On Mar 19, 2008, at 3:23 PM, Guido van Rossum wrote:

> If other people want to chime in please do so; if this is just a
> dialog between Phillip and me I might incorrectly assume
> that nobody besides Phillip really cares.

I really care.  I've used setuptools, easy_install, eggs, and  
pkg_resources extensively for the past year or so (and contributed a  
few small patches).  There have been plenty of problems, but I find  
them to be overall useful tools.

It is a great boon to a programming community to lower the costs of  
re-using other people's code.  The Python community will benefit  
greatly once a way to do that becomes widely enough accepted to reach  
a tipping point and become ubiquitous.  Setuptools is already the de  
facto standard, but it hasn't become ubiquitous, possibly in part  
because of "egg hatred", about which more below.

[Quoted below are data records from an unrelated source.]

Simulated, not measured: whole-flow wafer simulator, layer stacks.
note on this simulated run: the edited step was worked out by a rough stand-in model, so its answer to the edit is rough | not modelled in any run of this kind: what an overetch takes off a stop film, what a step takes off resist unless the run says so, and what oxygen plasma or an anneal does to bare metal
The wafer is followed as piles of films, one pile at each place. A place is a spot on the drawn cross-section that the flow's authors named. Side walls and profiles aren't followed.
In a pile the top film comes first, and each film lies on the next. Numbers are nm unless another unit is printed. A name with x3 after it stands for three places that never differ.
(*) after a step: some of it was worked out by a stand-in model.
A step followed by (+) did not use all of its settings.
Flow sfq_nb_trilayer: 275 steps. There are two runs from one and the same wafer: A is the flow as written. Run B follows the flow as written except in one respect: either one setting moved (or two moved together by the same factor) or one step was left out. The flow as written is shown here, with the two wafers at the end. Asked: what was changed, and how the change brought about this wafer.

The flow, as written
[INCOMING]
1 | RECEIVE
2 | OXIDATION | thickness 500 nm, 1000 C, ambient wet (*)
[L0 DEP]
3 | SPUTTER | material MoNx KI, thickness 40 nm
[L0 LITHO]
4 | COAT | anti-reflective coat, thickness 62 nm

I've interviewed several successful Python hackers who "hate eggs" in  
order to understand what they hate about them, and I've taken notes  
from some of these interviews.  (The list includes MvL, whose name  
was invoked earlier in this thread.)

After filtering out yer basic complaining about bugs (which  
complaints are of course legitimate, but which don't indict  
setuptools as worse than other software of comparable scope and  
maturity), their objections seem to fall into two categories:

1.  "The very notion of package dependency resolution and  
programmable or command-line installation of packages at the language  
level is a bad notion."

This can't really be the case.  If the existence of such  
functionality at the programming language level were an inherently  
bad notion, then we would be hearing some complaints from the Ruby  
folks, where the Gems system is standard and ubiquitous.  We hear no  
complaints -- only murmurs of satisfaction.  One person recently  
reported to me that while there are more packages in Python, he finds  
himself re-using other people's code more often when he works in  
Ruby, because almost all Ruby software is Gemified, but only a  
fraction of Python software is Eggified.

Often this complaint comes with the idea that eggs conflict with  
their system-level package management tools.  (These are usually  
Debian/Ubuntu users.)

Note that Ruby software is not too hard to include in operating  
system packaging schemes -- my Ubuntu Hardy apt-cache shows plenty of  
Ruby software.  A sufficiently mature and widely supported setuptools  
could actually make it easier to integrate Python software into  
Debian -- see stdeb [1].

2.  "Setuptools/eggs give me grief."

What can really be the case is that setuptools causes a host of  
small, unnecessary problems for people who prefer to do things  
differently than PJE does.  Personally, I prefer to use GNU stow, and  
setuptools causes unnecessary, but avoidable, problems for me.  Many  
people object (rightly enough) to a "./setup.py install"  
automatically fetching new software over the Internet by default.   
The fact that easy_install creates a site.py that changes the  
semantics of PYTHONPATH is probably the most widely and deservedly  
hated example of this kind of thing [2].  I could go on with a few  
other common technical complaints of this kind.

These type-2 problems can be fixed by changing setuptools or they can  
be grudgingly accepted by users, while retaining compatibility with  
the large and growing ecosystem of eggy software.  Certainly fixing  
setuptools to play better with others is a more likely path to  
success than setting out to invent a non-egg-compatible alternative.   
Such a project might never be implemented well enough to serve, and  
if it were it would probably never overtake eggs's lead in the Python  
ecosystem, and if it did it would probably not turn out to be a  
better tool.

So, since you asked for my chime, I advise you to publically bless  
eggs, setuptools, and easy_install as plausible future standards and  
solicit patches which address the complaints.  For that matter,  
soliciting specific complaints would be a good start.  I've done so  
in private many times with only partial success as to the "specific"  
part.  One promising approach is to request objections in the form of  
automated tests that setuptools fails, e.g. [3].

Regards,

Zooko O'Whielacronx

[1] http://stdeb.python-hosting.com/
[2] http://www.rittau.org/blog/20070726-02
    And no, PJE's suggested "trivial fix" does not satisfy the  
objectors, as it can't support the use case of "cd somepkg ; python ./ 
setup.py install ; cd .. ; python -c 'import somepkg'".